1. LAYERED UNHEALED PAIN:
It goes something like this:
º We are hurt by someone or some situation.
º We are unable (or not allowed) to cry the pain which would bring it naturally to healing.
º The pain, and often the memory of the event, becomes frozen within us.
º This is repeated over and over again, with new pain layering on top of the old pain.
Being repeatedly treated in hurtful ways, or being constantly/repeatedly thrown into painful situations, and not being able to express the pain we feel about it, conditions us to respond to the world in a certain way, and to expect certain things from the world. Many patterns are formed in just this way, simply by the repetitive layering and compression of unexpressed emotion.
When pain is unexpressed from one experience, it sits inside, heavy and hurting. When we are repeatedly treated in hurtful ways, the unexpressed pain builds up, layer upon layer, creating an onion with tightly compressed, but frozen, emotions and memories.
At first the pain may be close to our awareness, but the heavier it becomes, the MORE pain that is piled up there, the more we need to push it away from consciousness. Pushing it away is a survival mechanism. Without being able to cry and heal the pain, having it sitting there at the back of your throat or on your forehead is constant torture. So, we push it away, and "forget". Then it's like having a wound that you don't notice until something touches it.
Since emotions are magnetic in essence, similar emotions will be drawn together. When an experience occurs in your life that is similar to the original pain, it is drawn to the pain of the first, and attaches itself there in sympathetic resonance. So the onions grow, and accumulate, and we have to learn to swiftly tuck the pain away in a pocket and forget. After a while we have large pockets occupied by many onions, where lots of pain is glommed together.
For many of us, we don't even know this is happening. Our resistance response is so swift and so unconscious, we are not even aware of the new pain coming in, let alone the mega-ton, multi-pocketed, onion-filled bag sitting in a back corner of our psychological basement. We may be briefly aware of some little nagging pain, but our survival depends on not feeling those feelings! And so we've learned ways of avoiding and containing our pain, and never see the patterns we are reinforcing.
Patterns begin to form with the first few layers of unhealed pain, and are constantly being reinforced with each new layer that is added. The first painful event may create merely anger and hurt, or fear of it happening again, but it is not yet an expectation. It is not yet a BELIEF. But slowly as the layers build up, the pain we are holding becomes the platform for a belief system that tells us what to expect from the world. If we are treated in hurtful ways, we come to expect hurt from the world. We *believe* that is reality. And worse, we *believe* that that reality is what we deserve somehow.
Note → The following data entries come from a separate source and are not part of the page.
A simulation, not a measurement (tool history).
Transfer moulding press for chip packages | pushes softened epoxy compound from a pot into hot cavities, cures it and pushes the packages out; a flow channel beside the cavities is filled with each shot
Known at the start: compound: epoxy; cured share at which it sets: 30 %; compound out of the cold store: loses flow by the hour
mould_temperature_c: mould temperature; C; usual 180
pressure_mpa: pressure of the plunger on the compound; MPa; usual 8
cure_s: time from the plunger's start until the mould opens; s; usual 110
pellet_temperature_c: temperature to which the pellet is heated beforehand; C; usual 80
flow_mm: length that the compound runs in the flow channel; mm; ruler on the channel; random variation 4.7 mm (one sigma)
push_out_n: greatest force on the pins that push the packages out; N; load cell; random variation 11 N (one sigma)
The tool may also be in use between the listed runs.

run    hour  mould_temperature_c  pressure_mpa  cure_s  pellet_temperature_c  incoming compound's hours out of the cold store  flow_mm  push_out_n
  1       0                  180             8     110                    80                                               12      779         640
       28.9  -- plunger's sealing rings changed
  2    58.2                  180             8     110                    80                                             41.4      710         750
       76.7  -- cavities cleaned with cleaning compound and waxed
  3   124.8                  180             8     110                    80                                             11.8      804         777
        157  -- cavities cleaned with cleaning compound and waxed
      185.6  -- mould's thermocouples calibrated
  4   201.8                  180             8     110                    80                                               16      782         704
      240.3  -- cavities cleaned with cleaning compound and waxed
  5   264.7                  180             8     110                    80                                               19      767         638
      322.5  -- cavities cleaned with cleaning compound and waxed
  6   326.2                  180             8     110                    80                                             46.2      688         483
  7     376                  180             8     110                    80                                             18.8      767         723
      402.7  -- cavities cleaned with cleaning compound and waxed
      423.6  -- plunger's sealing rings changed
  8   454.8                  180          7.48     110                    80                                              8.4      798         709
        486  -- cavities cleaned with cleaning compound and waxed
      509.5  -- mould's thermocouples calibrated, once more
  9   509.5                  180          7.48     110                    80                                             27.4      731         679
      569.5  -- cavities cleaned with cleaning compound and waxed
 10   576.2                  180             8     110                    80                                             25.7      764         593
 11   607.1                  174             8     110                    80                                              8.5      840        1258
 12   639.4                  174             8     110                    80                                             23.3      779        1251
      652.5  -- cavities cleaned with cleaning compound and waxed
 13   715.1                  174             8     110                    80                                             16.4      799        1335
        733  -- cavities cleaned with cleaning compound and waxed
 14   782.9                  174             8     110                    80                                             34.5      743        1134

The decisions that first go into forming these beliefs are primitive. They are based on primal response to pain that has no outlet. And because the emotions are frozen in time, they cannot evolve and grow to understanding or forgiveness. The pain is supporting decisions and beliefs that were incorrect, but changing your mind is only part of the solution. TRULY changing these beliefs and patterns can only be done by unraveling, or peeling, each onion; by allowing the pain to move, and the emotions to unfreeze and then the beliefs will evolve naturally.
NOTE: Sometimes the beliefs themselves keep the pattern locked in place and prevents us from reaching and feeling (and healing) our pain. If this is the case, it's needful to do some judgment release, goal setting, visualization, etc, to jostle the frozen belief enough to allow the pain to surface.
2. IMPRINTING:
Some patterns are formed by a single force or impact at an early stage of development. An extremely traumatic or painful event acts on the pre-consciousness something like smashing a stamp down on a blank sheet of paper. In a pre-conscious state, we experience the pain of this impact without any ability to process it or understand it, and it goes into a state of hiding.
Imprinting can occur at later stages of life as well. The main difference between imprinting and layered pain is the magnitude of the pain, and the force of it.
If the impact is great enough - painful enough - to cause fragmentation, then the part of us that took the hit is severed from us. We retain the imprint, the stamp, where the pain was given, but we have no memory at all of what happened. This is not merely a hidden memory, but a fragmented one.
Whether hidden or fragmented, until we cry the pain and heal the wound, our psyche forever holds the imprint of that stamp, and its shape is forcefully embedded into our lives.